Abstract paper -b: Edward II was assassinated for his homosexual relationship with Hugh Despenser. He was allegedly sodomized with a red hot poker. This paper will focus on the resonances this act would have had for Chaucer and his audience, in particular in the denouement of the Miller's Tale, where Nicholas is sodomized by his rival Absolon. I will also explore the widespread use of this 'comic' motif in the visual arts as seen in the pages of illuminated manuscripts.

Abstract paper -c: Scholars often confront the sexual violence in Chaucer's poetry, but show a surprising refusal to interpret the sexual encounters of The Reeve's Tale as rapes, usually labeling them 'seductions'. I argue that this interpretation participates in an erasure of sexual violence encouraged by certain 14th-century English legal discourses, specifically, those positioning the public display of a woman's bruised, bleeding body as the most acceptable proof of rape, and appropriated by Chaucer in this tale. Reading the rapes in The Reeve's Tale as seductions perpetuates a cultural tolerance, inherited from medieval legal discourse, for erasing sexual violence by demanding its public display.
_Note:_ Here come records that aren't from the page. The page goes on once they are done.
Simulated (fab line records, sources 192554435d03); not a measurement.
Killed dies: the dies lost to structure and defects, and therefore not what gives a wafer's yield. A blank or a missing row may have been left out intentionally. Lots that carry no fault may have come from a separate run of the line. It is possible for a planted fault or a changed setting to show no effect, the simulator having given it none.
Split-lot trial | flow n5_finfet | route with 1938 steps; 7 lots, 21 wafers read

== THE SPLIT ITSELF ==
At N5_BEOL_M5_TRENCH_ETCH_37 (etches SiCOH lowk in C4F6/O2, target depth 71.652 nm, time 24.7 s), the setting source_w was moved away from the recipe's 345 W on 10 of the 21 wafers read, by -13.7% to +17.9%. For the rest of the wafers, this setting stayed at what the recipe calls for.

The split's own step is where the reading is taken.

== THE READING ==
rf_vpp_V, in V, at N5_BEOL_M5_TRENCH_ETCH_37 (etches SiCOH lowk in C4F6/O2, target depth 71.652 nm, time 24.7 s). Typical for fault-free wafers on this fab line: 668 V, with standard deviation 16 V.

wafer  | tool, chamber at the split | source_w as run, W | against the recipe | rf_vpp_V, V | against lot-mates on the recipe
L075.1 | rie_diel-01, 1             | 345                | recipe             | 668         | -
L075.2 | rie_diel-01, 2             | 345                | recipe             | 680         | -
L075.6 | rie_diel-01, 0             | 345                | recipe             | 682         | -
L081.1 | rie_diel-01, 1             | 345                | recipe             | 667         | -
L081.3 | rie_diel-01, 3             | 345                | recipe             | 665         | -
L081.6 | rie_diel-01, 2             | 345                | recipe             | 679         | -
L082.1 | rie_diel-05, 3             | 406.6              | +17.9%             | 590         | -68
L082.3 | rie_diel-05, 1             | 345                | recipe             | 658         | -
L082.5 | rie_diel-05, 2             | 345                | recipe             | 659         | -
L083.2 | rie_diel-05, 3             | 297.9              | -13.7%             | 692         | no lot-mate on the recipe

Abstract paper -d: This paper proposes that in delivering his so-called 'tragedies' the Monk appropriates (and misuses) elements of the medieval sermon, thus attempting to suffuse his tales and himself with an aspect of holiness. His miserable failure to successfully use elements of a genre he ought to be familiar with furthers his status as a farcical figure in both the pilgrim's eyes and (ought to do so) in the eyes of Chaucer's readers.